Super-pixel weighting can be nice on very large (full-sky) images, since the immense uv resolution might otherwise start to make your beam become natural-ish weighted. Dan Briggs’ thesis describes sub/super-pixel weighting very well.

Weighting rank filter

The weighting rank filter works in combination with one of the other weighting modes, and suppresses visibilities that would receive a much larger weight than its uv-neighbouring visibilities. This is basically done by smoothing the weights – see the weight rank filter page for a detailed description. In uniform weighting, some visibilities can receive order of magnitudes more weight, causing these visibilities to dominate the image noise. By smoothing the weights, this issue is mitigated. The weighting rank filter does the smoothing in such a way that the PSF is not visibly affected.

Relation to visibility weights

In WSClean, image weighting normally works ‘on top of’ the visibility weights stored in the measurement set (the WEIGHT_SPECTRUM column). This in particular means that uniform weighting will weight all scales (baselines) the same independent of their visibility weight. One therefore cannot increase the weight on long baselines by using uniform weighting and increasing the visibility weights of those baselines. The visibility weights nevertheless still have a function: they determine the weight in their particular uv-cell with respect to other visibilities in that same uv-cell. All in all, this means that WSClean assumes that the visibility weights specify the inverse variance weight of the visibility. Up or downweighting of scales has to be done by the image weighting (which can include tapering). I’ve had reports that this behaviour is not consistent with how CASA treats the combination of visibility weights and imaging weights.

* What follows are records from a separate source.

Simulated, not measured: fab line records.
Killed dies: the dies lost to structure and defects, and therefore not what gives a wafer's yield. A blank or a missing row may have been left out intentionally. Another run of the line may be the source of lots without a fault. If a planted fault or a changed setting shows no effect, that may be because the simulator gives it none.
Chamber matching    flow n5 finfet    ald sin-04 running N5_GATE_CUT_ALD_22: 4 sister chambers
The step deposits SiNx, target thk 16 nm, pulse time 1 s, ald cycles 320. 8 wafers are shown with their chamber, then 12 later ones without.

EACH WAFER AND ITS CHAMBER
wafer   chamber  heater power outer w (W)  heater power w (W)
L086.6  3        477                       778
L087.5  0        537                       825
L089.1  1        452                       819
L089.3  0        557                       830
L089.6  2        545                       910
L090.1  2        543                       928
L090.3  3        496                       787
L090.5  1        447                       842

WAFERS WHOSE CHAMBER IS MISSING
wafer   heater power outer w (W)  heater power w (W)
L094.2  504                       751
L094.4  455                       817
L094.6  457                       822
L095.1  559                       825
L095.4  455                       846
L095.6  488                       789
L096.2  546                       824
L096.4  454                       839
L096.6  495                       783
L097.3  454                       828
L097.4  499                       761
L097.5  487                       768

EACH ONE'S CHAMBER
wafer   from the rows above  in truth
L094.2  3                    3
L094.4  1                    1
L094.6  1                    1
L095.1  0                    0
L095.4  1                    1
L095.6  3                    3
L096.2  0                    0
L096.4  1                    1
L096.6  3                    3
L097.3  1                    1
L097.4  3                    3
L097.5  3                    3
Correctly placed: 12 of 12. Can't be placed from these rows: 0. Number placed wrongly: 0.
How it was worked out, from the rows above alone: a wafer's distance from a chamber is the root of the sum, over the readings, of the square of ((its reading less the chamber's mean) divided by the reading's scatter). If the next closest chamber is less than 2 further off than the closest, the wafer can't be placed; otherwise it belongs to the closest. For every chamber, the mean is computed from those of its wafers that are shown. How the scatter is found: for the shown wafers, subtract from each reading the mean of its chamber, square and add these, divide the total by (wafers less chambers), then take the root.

This behaviour can be altered by using the -use-weights-as-taper option. When specified, imaging weights will be determined without taking the visibility weights into account. Uniform weighting, for example, will make the visibilities have uniform weights based on the visibility count per uv-cell, without accounting for the visibility weights. The visibility weights are applied afterwards. This mode allows the visibility weights to be used to increase/decrease the weights of certain scales, just like an image taper.

An example: consider three visibilities, A, B and C. Visibilities A and B fall into the same uv-cell, and visibility C falls in a different UV cell. Assume the visibility weights of A, B and C are given by 1, 10 and 100. With normal uniform weighting, this implies that:

  • Visibilities A and B are added together with weights, giving visibility B 10x more weight than visibility A.

  • Visibility C is in a different cell, and since there are no other visibilities in this cell, its weight of 100 is irrelevant. In the image, the uv-cell of A and B receives the same weight as the uv-cell of C, as this is what uniform imaging weights implies.

Even though visibility C has a 10x higher weight than B, it will not be upweighted in the final image. Now, if -use-weights-as-taper would be specified:

  • Again, visibilities A and B are added together with weights, giving visibility B 10x more weight than visibility A.

  • The UV cell of A and B receives a weight of 11, whereas the UV cell of C receives a weight of 100.